I mentioned in my last post that I used to do gymnastics as a kid. I did it for a long time, and the main reason nothing became of it (career-wise) was that I only dedicated 1 hour once a week for a bunch of years instead of the minimum 4 hours, 5 days a week for a bunch of years that the pros put in. (And anyone who has watched the show Make It or Break It knows that if you want to be the very best, you put in something like every waking hour of your life for a bunch of years.) I also found that as I grew older, my body became ill-suited for the trials and tribulations of gymnastics.
The uneven bars, a women’s gymnastics apparatus, is where my current story takes place. The uneven bars as we are familiar with today are quite different from the uneven bars in the 1950s. Today, the uneven bars are held together by cables and have an adjustable diagonal distance between the two bars varying between 4.3 – 5.9 feet (as depicted below).
This allows for more fluid movements between the bars, and makes it highly difficult to be touching both bars simultaneously. Back in the 1950s, the uneven bars were very different. They more closely resembled the mens’ parallel bars, only at different heights. Practically speaking, the bars were much closer to each other (as depicted below).
I grew up on the 1950s styled uneven bars, as that’s what they had in my gym. Many of the skills we’d do specifically involved contact with both bars simultaneously. But because of the ever-changing height of kids, we were always adjusting the height and distance between the bars to suit each gymnast.
At the time of this story, I was in my early teens and had been doing gymnastics for many years. As such, I knew my bars settings by heart. It was the first class of the year, having just come back from a summer break. I set the bars to my desired heights, and proceeded to do my routine from the end of the previous year. Unfortunately for me, I’d had a growth spurt over the summer and the bars should have been slightly farther apart than they were.
What should have happened: I was in a front support on the high bar facing out. I was supposed to swing my legs back, straddle the high bar with the soles of my feet on the bar, swinging around the bar in a circle. (Imagine a side view: the high bar is the point in the center of a circle, and over the course of the skill, my butt creates the outer circumference of the circle, with my arms and legs being the radius throughout.)

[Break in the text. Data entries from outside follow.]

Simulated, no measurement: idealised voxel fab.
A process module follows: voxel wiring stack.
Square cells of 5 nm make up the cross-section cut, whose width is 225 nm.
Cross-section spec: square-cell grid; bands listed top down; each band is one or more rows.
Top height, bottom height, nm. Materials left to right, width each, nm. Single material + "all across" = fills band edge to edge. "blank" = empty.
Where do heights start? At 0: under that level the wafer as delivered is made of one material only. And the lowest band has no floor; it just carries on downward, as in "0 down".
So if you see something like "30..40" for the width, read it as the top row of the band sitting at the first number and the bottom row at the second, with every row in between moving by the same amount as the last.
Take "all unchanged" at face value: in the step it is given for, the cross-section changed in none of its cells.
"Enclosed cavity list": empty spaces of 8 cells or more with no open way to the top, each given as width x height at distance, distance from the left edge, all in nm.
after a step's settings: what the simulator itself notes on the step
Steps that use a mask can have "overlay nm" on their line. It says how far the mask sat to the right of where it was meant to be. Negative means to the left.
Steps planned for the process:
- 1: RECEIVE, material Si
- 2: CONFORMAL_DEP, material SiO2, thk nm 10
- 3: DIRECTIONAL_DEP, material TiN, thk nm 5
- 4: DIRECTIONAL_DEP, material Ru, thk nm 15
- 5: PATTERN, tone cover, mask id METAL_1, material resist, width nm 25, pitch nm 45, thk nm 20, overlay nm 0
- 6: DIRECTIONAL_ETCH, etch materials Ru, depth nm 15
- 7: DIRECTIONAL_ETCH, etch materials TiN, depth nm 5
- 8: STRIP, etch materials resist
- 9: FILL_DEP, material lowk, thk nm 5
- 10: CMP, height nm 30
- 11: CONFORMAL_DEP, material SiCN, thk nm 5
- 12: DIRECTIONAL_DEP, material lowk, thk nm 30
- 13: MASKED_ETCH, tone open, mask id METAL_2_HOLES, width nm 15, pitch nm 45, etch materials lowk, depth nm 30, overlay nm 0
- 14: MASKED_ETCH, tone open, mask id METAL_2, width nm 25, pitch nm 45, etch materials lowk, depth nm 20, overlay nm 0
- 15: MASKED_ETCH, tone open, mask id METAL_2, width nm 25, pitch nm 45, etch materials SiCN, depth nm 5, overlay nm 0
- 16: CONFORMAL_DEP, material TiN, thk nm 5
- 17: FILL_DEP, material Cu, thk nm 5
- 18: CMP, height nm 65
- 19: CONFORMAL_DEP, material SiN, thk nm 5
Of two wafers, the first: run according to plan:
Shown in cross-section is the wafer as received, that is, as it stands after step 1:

What actually happened: I was in a front support on the high bar facing out. I swung my legs back, separating my feet to rest my soles on the high bar in a straddle. So far so good. All I had to do was let gravity start me off by pushing my butt in a downward arc. And I did. Except due to my new height, the low bar interfered with my butt. The bars themselves were made out of a somewhat flexible wood, and so upon contact, the low bar thrust me upward, causing me to ram my head into the high bar. And so it continued for about a minute – bouncing between the two bars, hitting my butt on the low bar and my head on the high bar, until I eventually released my hold of the bar for an unceremonious dismount. I collapsed on the mat in a heap of pain. Don’t worry. I was fine. Not even a concussion – just a bit of bruising. Sure, I couldn’t sit for a couple of weeks, but most of the damage was psychological. The bars had won, and I was too scared to bother finding a new setting for my new height. Besides, I still had beam, vault and floor to get better at. Who needs uneven bars anyway? I decided it was not worth the risk of playing human pinball again.